OrdinaryDiffEqBDF.SBDF2 — Function

SBDF2(;kwargs...)

The two-step version of the IMEX multistep methods of

Uri M. Ascher, Steven J. Ruuth, Brian T. R. Wetton. Implicit-Explicit Methods for Time-Dependent Partial Differential Equations. Society for Industrial and Applied Mathematics. Journal on Numerical Analysis, 32(3), pp 797-823, 1995. doi: https://doi.org/10.1137/0732037

IMEX SDIRK

Note that Implicit Euler is the 1st order BDF method, and is thus implemented here using the same machinery.

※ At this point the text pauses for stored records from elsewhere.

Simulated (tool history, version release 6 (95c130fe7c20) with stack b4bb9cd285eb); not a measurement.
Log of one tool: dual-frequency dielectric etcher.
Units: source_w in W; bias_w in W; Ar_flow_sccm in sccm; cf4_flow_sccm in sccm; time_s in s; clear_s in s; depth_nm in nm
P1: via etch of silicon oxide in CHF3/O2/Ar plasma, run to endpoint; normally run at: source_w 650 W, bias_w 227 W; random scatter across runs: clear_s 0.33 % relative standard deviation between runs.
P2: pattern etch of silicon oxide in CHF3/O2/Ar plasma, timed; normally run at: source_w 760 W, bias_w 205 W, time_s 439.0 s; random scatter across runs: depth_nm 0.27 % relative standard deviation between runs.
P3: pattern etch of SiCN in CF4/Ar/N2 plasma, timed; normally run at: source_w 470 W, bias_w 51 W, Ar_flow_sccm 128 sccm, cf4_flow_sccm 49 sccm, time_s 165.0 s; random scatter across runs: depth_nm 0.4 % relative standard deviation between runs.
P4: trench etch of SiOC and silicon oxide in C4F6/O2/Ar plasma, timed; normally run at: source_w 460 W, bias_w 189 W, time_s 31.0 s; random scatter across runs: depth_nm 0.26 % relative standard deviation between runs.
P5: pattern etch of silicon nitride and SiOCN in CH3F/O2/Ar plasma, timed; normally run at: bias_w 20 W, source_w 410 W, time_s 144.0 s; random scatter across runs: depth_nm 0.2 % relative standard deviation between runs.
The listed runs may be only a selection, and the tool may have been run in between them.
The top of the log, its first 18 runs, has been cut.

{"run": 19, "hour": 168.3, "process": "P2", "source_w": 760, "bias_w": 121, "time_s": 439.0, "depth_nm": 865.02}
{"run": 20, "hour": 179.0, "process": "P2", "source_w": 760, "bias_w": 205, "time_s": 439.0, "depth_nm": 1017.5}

OrdinaryDiffEqBDF.IMEXEuler — Function

IMEXEuler(;kwargs...)

The one-step version of the IMEX multistep methods of

Uri M. Ascher, Steven J. Ruuth, Brian T. R. Wetton. Implicit-Explicit Methods for Time-Dependent Partial Differential Equations. Society for Industrial and Applied Mathematics. Journal on Numerical Analysis, 32(3), pp 797-823, 1995. doi: https://doi.org/10.1137/0732037

When applied to a SplitODEProblem of the form

u'(t) = f1(u) + f2(u)

The default IMEXEuler() method uses an update of the form

unew = uold + dt * (f1(unew) + f2(uold))